Yohan Blake fell behind and then fell to the track about halfway through a Diamond League 100m race in Glasgow, Scotland, on Friday.
Blake, the Olympic 100m and 200m silver medalist who missed most of last season with hamstring problems, was wheeled off in a chair. He said he did not finish the race due to a cramp, according to the BBC.
Jamaican Nickel Ashmeade won in 9.97 seconds against a field that did not include Usain Bolt, who hasn’t competed yet this season due to injury, nor top Americans Justin Gatlin and Tyson Gay.
It may end a poor, shortened season for Blake. The man who beat Bolt at the 2012 Jamaican Olympic Trials stumbled out of the blocks in his only other Diamond League 100m this season, in New York on June 14 where he ran 10.21.
He also finished sixth in a 200m in Lausanne, Switzerland, on July 3.
In other events, Olympic decathlon champion Ashton Eaton thanked a group of 400m hurdles runners before racing with them. Then he went out and finished second, beating the Olympic gold and silver medalists in the event.
Eaton, who has focused on the non-decathlon 400m hurdles this season since there are no Olympics or World Outdoor Championships, clocked a personal best 48.69.
The decathlon world record holder beat the top two 400m hurdles runners from the London Olympics, the Dominican Republic’s Felix Sanchez and American Michael Tinsley.

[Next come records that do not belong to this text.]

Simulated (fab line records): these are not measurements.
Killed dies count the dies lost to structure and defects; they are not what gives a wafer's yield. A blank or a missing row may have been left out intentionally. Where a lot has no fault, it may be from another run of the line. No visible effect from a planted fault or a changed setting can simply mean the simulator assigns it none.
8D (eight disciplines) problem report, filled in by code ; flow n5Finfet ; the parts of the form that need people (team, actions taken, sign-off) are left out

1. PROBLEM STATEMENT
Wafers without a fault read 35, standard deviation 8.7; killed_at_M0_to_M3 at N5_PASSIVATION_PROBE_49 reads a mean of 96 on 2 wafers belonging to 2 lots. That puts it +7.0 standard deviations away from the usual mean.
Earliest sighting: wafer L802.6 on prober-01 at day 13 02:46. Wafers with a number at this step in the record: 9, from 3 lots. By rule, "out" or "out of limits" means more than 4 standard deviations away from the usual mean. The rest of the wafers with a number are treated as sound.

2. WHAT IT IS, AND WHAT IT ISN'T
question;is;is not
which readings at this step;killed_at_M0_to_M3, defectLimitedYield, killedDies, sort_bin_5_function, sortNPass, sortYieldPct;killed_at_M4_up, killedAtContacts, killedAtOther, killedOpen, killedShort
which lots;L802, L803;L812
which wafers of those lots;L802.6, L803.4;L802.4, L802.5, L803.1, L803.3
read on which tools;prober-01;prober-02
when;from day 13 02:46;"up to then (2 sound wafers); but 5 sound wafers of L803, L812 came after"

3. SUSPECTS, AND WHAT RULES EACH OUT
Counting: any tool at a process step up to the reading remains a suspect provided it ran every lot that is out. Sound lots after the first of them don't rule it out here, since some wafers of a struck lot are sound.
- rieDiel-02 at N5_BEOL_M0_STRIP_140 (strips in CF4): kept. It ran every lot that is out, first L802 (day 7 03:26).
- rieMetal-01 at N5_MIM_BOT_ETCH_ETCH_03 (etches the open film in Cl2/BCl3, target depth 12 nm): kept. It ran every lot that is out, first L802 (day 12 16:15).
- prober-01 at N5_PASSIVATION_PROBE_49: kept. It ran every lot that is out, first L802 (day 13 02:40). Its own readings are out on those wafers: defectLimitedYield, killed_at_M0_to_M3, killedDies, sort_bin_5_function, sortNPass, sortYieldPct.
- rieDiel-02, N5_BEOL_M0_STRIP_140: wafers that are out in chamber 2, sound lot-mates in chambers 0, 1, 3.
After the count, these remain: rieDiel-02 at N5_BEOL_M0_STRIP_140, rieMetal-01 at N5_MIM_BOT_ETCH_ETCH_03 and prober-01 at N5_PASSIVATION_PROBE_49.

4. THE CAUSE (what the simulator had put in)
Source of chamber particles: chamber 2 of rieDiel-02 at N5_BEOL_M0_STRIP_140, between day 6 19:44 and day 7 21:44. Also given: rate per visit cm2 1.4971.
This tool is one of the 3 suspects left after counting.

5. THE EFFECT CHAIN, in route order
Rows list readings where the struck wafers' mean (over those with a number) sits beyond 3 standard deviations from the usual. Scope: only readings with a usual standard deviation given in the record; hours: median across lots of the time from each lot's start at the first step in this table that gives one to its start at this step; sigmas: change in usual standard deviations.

“I can’t even believe that,” Eaton told the BBC on the track after the race. “I knew I had Tinsley on my inside, and I was like this guy is Olympic silver/World silver [medalist], I’m like this guy is just going to run up on me and take me out. When he came up on me, I was like, just use him to compete. Just compete. That’s what I did.”
Eaton said before and after the event that it was likely his last 400m hurdles race. He shaved .25 off his personal best.
“I told the [400m hurdlers] in the call room, I was like, you know what, it’s been fun, I thank you for treating me like an athlete, not a decathlete, because I’ve gotten a lot of respect, and I respect them a lot,” Eaton told the BBC. “My very last one, I wanted to go out well. So, I think I did.”
The only man to top Eaton was Olympic bronze medalist Javier Culson, who cruised in 48.35.
How good is Eaton in the 400m hurdles? He’s the sixth-fastest man in the world this year. His 48.69 would not have made the 2012 Olympic final, however.
Eaton may be done with the 400m hurdles, but he may also end his season by contesting another one-off event, the long jump, at a Diamond League meet in London on July 20.
He has his eyes on others, too.
“I’d love to try the triple jump,” he said before the meet, according to the IAAF. “I just don’t have the time, and I don’t have the greatest knees. There are a lot of events that are appealing. I think that’s why I’m a decathlete because I have a genuine curiosity about all the events. I just like to test them out.”
Francena McCorory passed Olympic champion Sanya Richards-Ross on the final straightaway to take the 400m in 49.93. McCorory also edged Richards-Ross at the U.S. Championships on June 28.
Panama’s Alonso Edward edged reigning World silver medalist Warren Weir in the 200m, 20.25 to 20.3. Americans Curtis Mitchell and Wallace Spearmon were third and fourth. Weir remains the fastest man in the world this year at 19.82, with Bolt and Blake’s mentioned setbacks.
American Tianna Bartoletta, an Olympic champion in the 4x100m relay as Tianna Madison, won the long jump with a leap of 6.98m. She beat rising British heptathlete Katarina Johnson-Thompson, who jumped a personal-best 6.92m. Olympic and World champion Brittney Reese was not in the field.
In the 110m hurdles, Brit William Sharman upset the fastest man in the world this year, Jamaican Hansle Parchment. Sharman clocked 13.21 and Parchment was fifth in 13.31 and reportedly limped and touched his hamstring after. Olympic champion Aries Merritt and World champions Jason Richardson and David Oliver were not in the field.
American Gia Lewis-Smallwood, 35, won the discus with a personal-best throw of 67.59 meters. She handed Croatian Olympic champion Sandra Perkovic her first Diamond League defeat since before the London Games.
Ethiopian-born Dutch runner Sifan Hassan edged Ethiopian-born Swede Abeba Aregawi by .27 to win the women’s 1500m. Hagos Gebrhiwet, who was born in and competes for Ethiopia, took the men’s 5000m. Kenyan-born American Bernard Lagat was 12th.
The Glasgow Diamond League meet concludes Saturday with headliners Allyson Felix, Shelly-Ann Fraser-Pryce and David Rudisha.